Carver meets a beautiful young woman named Julia, who has already murdered a would-be rapist, and together they have to face the frightening spector of Annabel Carver, wife of Myles Carver.

Many people compare this novel to the works of late and lamented goremeister Richard Laymon. I think it’s closer to John Farris, most notably his novel Disturb Not the Dream, with the backstories and the looming sense of repeating history, although without the Farris’s creepy sexiness.
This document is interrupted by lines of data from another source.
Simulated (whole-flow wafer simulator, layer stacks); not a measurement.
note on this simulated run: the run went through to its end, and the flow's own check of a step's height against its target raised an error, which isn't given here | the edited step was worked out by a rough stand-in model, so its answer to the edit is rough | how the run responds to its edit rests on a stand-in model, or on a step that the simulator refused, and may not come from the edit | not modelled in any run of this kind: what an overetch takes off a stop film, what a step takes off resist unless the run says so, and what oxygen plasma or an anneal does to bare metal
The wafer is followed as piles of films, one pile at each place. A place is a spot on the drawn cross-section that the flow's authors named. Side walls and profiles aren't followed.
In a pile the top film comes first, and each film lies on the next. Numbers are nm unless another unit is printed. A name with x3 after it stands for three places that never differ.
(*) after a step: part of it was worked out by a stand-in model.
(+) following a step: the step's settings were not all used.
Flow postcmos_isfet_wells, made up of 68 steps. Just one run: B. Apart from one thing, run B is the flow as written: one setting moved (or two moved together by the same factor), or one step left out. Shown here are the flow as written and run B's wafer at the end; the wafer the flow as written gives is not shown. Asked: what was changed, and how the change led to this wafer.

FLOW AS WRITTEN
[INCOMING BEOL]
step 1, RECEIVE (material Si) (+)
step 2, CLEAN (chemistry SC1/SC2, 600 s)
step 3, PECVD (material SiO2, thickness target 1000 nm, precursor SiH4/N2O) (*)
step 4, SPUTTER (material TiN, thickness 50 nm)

It’s a fine novel, easy-to-read, with generous slatherings of tasty pulp. A welcome addition.

Priest (2011)

 

 

Priest (2011) is what I had hoped was a movie treatment of Garth Ennis’s Priest. There are several similarities: vampires, a priest with a cross embossed on his forehead, and a tall, unstoppable man with a cowboy hat and slicker who looks suspiciously like the Saint of Killers. But there the resemblance ends. It’s a completely different story.

 

In this universe, Earth has been ravaged by centuries of war between vampires and humans. Humans won by becoming a theocracy: a Catholic-run state that used super-soldier priests to gain the upper hand and push the vamps back into special reserves. Meanwhile, humanity has disappeared behind the walls of fortified religious cities and lives in dystopian squalor. The priests, no longer needed, have become useless and ignored.

 

A horde of vampires attacks a farm outside the cities, killing the parents and kindnapping the daughter. The daughter’s uncle, a priest living in Cathedral City (sector twelve), breaks his vows (which have become nothing more than just obeying the all-powerful monsignors) and leaves the city to rescue his niece.

 

Vampires are a different breed here: more like rejects from the Doom video game – eyeless and larval things that move with the speed of sound. But now they have a half-human, half-vampire priest (he’s the guy who looks like the Saint of Killers) who can walk during the day, and he’s become a vampire Bin Laden, organizing a bloodsucker commuter train through the outside settlements and into Cathedral City. The vampires build massive hives (think of the Doom video game) out of their own slimy secretions (Think Aliens), and they have a Queen who has some sort of royal-jelly-blood that can somehow make super vamp/human hybrids who can really rock a Stetson hat.

 

Priest is of many countless amalgams of horror and Manga. The source is a graphic novel by Min-Woo Hung, and even then, the influences of Manga and horror fragment even more. Many of the great cowboy movies (The Magnificent Seven, and other Spaghetti westerns) take their inspiration from old Samurai movies. In turn, much of modern horror has become a steam-punky smorgasbord of fancy cowboy outfits (here the fancy cowboy outfits are mixed with a priest uniform and the combo works), fancy blades, and somewhat muted martial arts fight scenes, mixed with magic and monsters. The climax is a Great Train Robbery, except with vampires and Matrix-style hand-to-hand battles.

 

Priest is too much ten different movies and genres and not enough its own animal. The concept – a world overtaken by monsters and religion – is solid and workable, but the director got too mixed up in iconography and iconoclasm to let that concept fly.

 

For those wanting a good romp with dark imagery, fighting and monsters (that don’t really resemble vampires), this is the movie for you.  Catholics and filmgoers who want something more, go elsewhere.

 

Shark Night (2011)

Last night I watched Shark Night (David R. Ellis, director, written by William Hayes and Jesse Studenberg).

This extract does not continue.